The Anoka County Board has initiated another voluntary separation program as a budget cutting move.
On the recommendation of its Benefits and Compensation Committee, the program will very similar to the first one initiated in 2011.
The county board voted unanimously to put the voluntary separation program in place.
Regular employees with 10 years of service or more and who are eligible to collect a full or reduced Public Employees Retirement Association (PERA) coordinated, police and fire or correctional plan annuity or are receiving a PERA disability benefit will be able to take part in the voluntary separation program.
Employees choosing to take part in the program must complete a voluntary separation election form indicating their resignation date and submit it to the human resources department on or before Nov. 21, 2012.
And they must select a resignation date of Jan. 15 through March 1, 2013 under the program.
For employees who take part in the program, the county will provide a base monetary incentive of $10,000 and for each additional full year of service beyond 10 years, the employee will be paid an additional $500 up to a total maximum benefit of $22,500, recognizing up to a maximum of 35 years of regular service, according to the resolution approved by the county board.

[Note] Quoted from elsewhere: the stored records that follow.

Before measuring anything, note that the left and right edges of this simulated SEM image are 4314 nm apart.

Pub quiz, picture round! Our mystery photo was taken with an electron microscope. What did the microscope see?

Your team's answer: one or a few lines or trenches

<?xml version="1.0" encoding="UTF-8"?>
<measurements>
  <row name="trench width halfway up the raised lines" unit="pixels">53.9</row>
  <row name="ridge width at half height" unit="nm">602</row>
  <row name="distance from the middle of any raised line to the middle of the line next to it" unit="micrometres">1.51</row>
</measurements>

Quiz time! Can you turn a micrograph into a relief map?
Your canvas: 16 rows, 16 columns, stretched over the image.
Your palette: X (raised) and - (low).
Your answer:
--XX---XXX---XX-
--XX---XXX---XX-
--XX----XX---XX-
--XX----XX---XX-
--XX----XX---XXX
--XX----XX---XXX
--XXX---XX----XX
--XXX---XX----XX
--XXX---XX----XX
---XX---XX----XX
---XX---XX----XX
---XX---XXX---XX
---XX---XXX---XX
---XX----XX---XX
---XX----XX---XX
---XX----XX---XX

The monetary incentive dollars will be placed in a post-employment health care savings plan administered by the Minnesota State Retirement System on or about March 15, 2013.
Qualifying, regular part-time employees will also be eligible for the voluntary separation program on a pro-rated basis proportionate to their official full-time equivalency (FTE).
In addition, the resolution states that qualifying county board at-will appointees will be considered on a case-by-case basis should they request to be part of the program.
Regular county employees covered by collective bargaining units are specifically excluded from the incentive benefit created by the county board action because their benefit and pay matters are governed by collective bargaining agreements.
Temporary employees are also excluded from the benefit provision of the county board action.
According to the resolution, this program is part of “cost saving measures to assist with managing the county’s budget.”
When the county launched its first voluntary separation program in 2011, 97 employees took advantage of it, said County Administrator Jerry Soma.
The savings are estimated at $1.5 million through 2012, he said.
That’s because several of the people that retired were at the top of their salary range and their replacements started at a lower pay grade, according to Soma.
“In some cases, we did not fill the positions,” he said.
The only change to the new program is some language alterations that were recommended by the state as part of the PERA provisions, Soma said.
In light of the numbers that took part in the voluntary separation program last year, he said it is difficult to judge how many employees will elect to be involved this time and how much money will be saved.
The county board’s Benefit and Compensation Committee comprises County Commissioner Robyn West, who is the chairperson, Anoka County Board Chairperson Rhonda Sivarajah and County Commissioner Andy Westerberg, who is the board’s responsible commissioner for insurance/retirement.